The first is the 16th Annual Meeting of the Offshore Group of Banking Supervisors on October 23 and 24 that is organised by the Authority and sponsored by the Island's banks.

A group of 19 countries, covering offshore centres, will be represented. They meet to discuss matters of mutual interest, but also at times, they meet with the Basle Committee on Banking Supervision worldwide.

Such a meeting will be the nature of the second conference at the Princess which convenes the day after the first ends.

The Offshore Group first met in 1980 and is designed to allow offshore centres to define their common ground more exactly. They are also designed to identify the extent to which the exchange of information with other supervisory authorities could be compatible with their general function as offshore refuges from the fiscal and monetary policies of other countries.

The group also seeks to develop a positive, constructive and coordinated response to the approaches of other banking supervisory authorities.

The essential elements of banking regulation in each offshore centre forming the Offshore Group are conditions of membership, which require that: there is effective supervision through effective legislation; there is an applied commitment to the principles of effective banking supervision as embodied in the Basle Committee's Concordat, its supplement and the committee's minimum standards paper; and, that the necessary administration is in place to effect the commitment.

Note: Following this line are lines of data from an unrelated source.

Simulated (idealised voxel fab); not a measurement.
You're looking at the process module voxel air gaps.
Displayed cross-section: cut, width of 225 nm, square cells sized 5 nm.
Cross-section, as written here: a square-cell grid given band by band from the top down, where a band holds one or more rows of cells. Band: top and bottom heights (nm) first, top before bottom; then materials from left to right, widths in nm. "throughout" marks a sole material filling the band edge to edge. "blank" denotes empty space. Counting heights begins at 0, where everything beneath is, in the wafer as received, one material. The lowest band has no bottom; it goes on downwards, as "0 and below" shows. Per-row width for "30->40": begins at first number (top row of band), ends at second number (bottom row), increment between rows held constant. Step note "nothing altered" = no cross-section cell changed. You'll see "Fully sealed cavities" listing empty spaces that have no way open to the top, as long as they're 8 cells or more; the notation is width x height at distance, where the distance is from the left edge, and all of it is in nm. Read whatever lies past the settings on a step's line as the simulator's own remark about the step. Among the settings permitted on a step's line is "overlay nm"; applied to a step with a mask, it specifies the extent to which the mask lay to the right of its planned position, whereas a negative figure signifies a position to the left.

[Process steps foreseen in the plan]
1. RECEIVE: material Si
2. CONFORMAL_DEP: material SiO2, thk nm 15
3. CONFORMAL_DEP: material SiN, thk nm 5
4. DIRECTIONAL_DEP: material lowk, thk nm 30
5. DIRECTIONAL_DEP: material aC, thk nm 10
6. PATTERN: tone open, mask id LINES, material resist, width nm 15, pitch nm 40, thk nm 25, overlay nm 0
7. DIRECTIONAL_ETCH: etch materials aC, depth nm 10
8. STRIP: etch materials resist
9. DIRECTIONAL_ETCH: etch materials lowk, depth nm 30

Group members are also committed to the implementation of the Basle Committee's Capital Accord and in almost all cases have set, and are achieving, more rigorous risk asset ratio requirements than the eight percent minimum set by the Basle Committee.

The Offshore Group has no enforcement powers over its members, but like the Basle Committee on Banking Supervision, they seek to promote the effective supervision of banks on the peer group principle.

Standards are also set by the conditions of membership.

The second meeting is the Joint Working Party of the Basle Committee on Banking Supervision and the Offshore Group of Banking Supervisors.

The Basle Committee on Banking Supervision was established in 1974 by the central bank governors of the Group of Ten industrialised countries with the objective of strengthening collaboration among national authorities in their prudential supervision of international banking. The committee meets four times a year at the Bank of International Settlements in Basle, Switzerland.

The committee is comprised of senior officials of the central banks and supervisory agencies of the Group of Ten countries and Luxembourg.

The committee's reports and recommendations for supervisory policies and procedures are not legally binding. But through discussion of supervisory issues, the committee seeks to reach consensus on best practices.

Those best practices are embodied in the Basle Concordat, first drawn up in 1975 and extended in 1983.

The Basle Committee has considerably extended its work in the last decade to keep abreast of major developments in banking, especially the progressive internationalisation of banking.

The purpose of the Working Party is to discuss the experience in applying the four Basle Committee Minimum Standards. They include that all international banking groups and international banks be supervised by a capable home country authority; that host and home country supervisory authorities should first give consent to the creation of cross-border banking establishments; that supervisors should have the right to gather information from their home banks in such relationships; and, that if a host country supervisor believes that minimum standards have not been met, that authority could impose necessarily deemed restrictive measures.

The Working Party will also advise on whether it is desirable to agree on certain additional points concerning their application.